Keep a search engine from crawling a page

Contributors

@brandon-leuangpaseuth @andreea-macoveiciuc-content-expert


Business Benefits

Stop search engine bots from discovering and reviewing a page’s content.


Type “site:yourdomain.com/page-url” into Google Search and other search engines to check whether a page has been crawled.

  • Replace “yourdomain.com with that of the page you want to prevent search engine bots from crawling.
  • You can also use the page title instead of the page URL to crosscheck. For example, site:yourdomain.com “page title”.
  • Proceed to step 3 if results show up. Otherwise, move on to step 2.

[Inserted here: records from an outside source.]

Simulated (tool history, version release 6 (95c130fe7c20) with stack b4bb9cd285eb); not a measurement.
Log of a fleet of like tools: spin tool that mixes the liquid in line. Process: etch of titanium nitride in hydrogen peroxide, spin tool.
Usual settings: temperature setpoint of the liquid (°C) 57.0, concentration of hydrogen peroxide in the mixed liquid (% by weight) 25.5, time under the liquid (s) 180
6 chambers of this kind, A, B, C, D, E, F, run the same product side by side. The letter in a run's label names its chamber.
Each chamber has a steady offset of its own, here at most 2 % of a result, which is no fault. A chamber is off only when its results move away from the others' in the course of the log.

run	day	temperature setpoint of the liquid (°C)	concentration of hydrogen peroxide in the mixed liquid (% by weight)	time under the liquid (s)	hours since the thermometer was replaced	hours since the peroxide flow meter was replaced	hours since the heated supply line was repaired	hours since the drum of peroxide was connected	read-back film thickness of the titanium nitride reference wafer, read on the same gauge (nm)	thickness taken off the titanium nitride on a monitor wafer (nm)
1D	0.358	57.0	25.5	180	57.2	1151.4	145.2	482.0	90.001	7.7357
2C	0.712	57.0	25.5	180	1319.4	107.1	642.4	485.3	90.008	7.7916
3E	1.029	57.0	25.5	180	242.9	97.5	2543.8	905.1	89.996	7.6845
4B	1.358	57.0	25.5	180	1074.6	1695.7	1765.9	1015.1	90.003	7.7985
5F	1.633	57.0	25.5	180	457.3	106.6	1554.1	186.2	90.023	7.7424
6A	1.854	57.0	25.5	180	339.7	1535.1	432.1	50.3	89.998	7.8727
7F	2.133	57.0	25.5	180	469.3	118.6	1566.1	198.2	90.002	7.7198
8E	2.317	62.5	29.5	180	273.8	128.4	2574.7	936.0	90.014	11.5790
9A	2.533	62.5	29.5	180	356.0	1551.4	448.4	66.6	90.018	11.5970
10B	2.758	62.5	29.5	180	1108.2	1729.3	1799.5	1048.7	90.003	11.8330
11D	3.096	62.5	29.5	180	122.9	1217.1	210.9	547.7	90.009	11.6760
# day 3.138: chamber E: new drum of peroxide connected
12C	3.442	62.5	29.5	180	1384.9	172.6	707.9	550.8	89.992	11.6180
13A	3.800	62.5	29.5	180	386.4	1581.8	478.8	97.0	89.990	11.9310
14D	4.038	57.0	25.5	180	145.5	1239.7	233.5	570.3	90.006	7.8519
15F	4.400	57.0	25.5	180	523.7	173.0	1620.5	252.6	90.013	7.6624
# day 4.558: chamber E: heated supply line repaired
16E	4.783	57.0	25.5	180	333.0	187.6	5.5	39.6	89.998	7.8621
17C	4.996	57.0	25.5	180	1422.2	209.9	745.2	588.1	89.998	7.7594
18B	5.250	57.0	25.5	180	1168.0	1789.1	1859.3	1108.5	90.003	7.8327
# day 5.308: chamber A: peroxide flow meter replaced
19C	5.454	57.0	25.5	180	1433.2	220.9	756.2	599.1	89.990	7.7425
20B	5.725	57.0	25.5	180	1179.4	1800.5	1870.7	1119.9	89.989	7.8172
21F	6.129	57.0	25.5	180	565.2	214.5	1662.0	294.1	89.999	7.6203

Type the page URL into the URL Inspection Tool in Google Search Console to determine whether Google search bots can crawl it.

Results should show URL is not on Google if Google search bots are blocked from crawling the page. Move on to step 3 if you get different results.

Decide whether you want to block search engine bots using your robots.txt file, password protection, or the noindex tag.

  • Search bots can’t crawl password-protected pages. Reach out to your web developer to password-protect the page then continue to step 5.
  • Move on to the next step to block the page in your robots.txt file if you don’t want to password-protect the page.
  • Block search indexing with Noindex. You can prevent a page from appearing in Google Search by including a noindex meta tag in the page’s HTML code, or by returning a noindex header in the HTTP request.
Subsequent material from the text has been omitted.